The Russian economic crisis, fuelled by tensions from the war in Ukraine, threatens more than 40,000 jobs in Switzerland and 2.5 million jobs across Europe, according to a study conducted for three Swiss newspapers and journals from three other countries.


The findings, published on Friday by the Tribune de Genève, 24heures and Tages Anzeiger, are from a study conducted by the Austrian Institute of Economic Research (WIFO).

It concludes that hundreds of thousands of jobs are in jeopardy and around €100 billion in economic development is at risk.

"Our hypothesis, from last autumn, of a worsening decline in exports has become a reality,” said Oliver Fritz, one of the authors of the study, the Tribune de Genève reported.

More repercussions are foreseen from the unanimous decision by EU ambassadors on Wednesday to prolong sanctions against Russia for another six months until the end of January 2016.

The EU’s council of foreign ministers is expected to ratify this decision on Monday in response to Russia’s involvement in Ukraine following the overthrow of its pro-Russian president in January 2014.

Switzerland, which is not a member of the EU, has partially followed the sanctions.

WIFO says if the sanctions are continued for the next few years, Germany would lose 465,000 jobs, Italy 215,000 jobs, Spain 160,000 jobs and France 145,000 jobs, the Tribune de Genève reported.

The institute calculates that the UK would shed 110,000 jobs.

In Switzerland, a further loss of 5,000 jobs in the tourism sector is expected, on top of 40,000 other jobs.

WIFO links the jobs losses to reductions in exports to Russia.

Tit-for-tat retaliations by Russia are another part of the explanation for the negative economic impact.

For example, an order for trains from Swiss company Stadler for rail links between Moscow and its airports is said to be “in difficulty”, the Tribune said.

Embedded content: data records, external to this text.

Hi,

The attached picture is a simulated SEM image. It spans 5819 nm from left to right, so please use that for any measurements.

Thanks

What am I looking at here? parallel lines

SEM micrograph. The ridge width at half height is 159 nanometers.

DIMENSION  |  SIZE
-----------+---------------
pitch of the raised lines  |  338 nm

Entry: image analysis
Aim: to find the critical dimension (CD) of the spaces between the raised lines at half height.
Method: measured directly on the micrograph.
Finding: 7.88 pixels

Switzerland has decided not to send a representative to the Saint Petersburg International Investment Forum, which is opening today, the newspaper said.

Moscow has reacted by making it known that no Russians will be attending the World Economic Forum in Davos next year.

In August last year, Russia banned the importation of food and raw materials from EU countries, although Switzerland was exempted from this.

Military contracts are also unaffected.

Russia’s ability to pay for imports, meanwhile, is being hurt by a drop in the world price of oil.

Swiss watchmakers expect sales to Russia this year to drop 30 percent for 78 million francs from 111.5 million in 2014.

Trading companies based in the Lake Geneva region could suffer if global trade with Russia is impacted, the Tribune de Genève said.

Meanwhile, the newspaper questions the effectiveness of economic sanctions against Russia, noting that they are either not applied or they end up hurting the economies of European countries.

“The result of sanctions (against Russia) is catastrophic,” it said.

The WIFO study was commissioned by newspapers in the Leading European Newspaper Alliance (LENA).

Apart from the Swiss papers, Le Figaro in France, El Pais in Spain and Die Welt in Germany were involved in reporting the findings.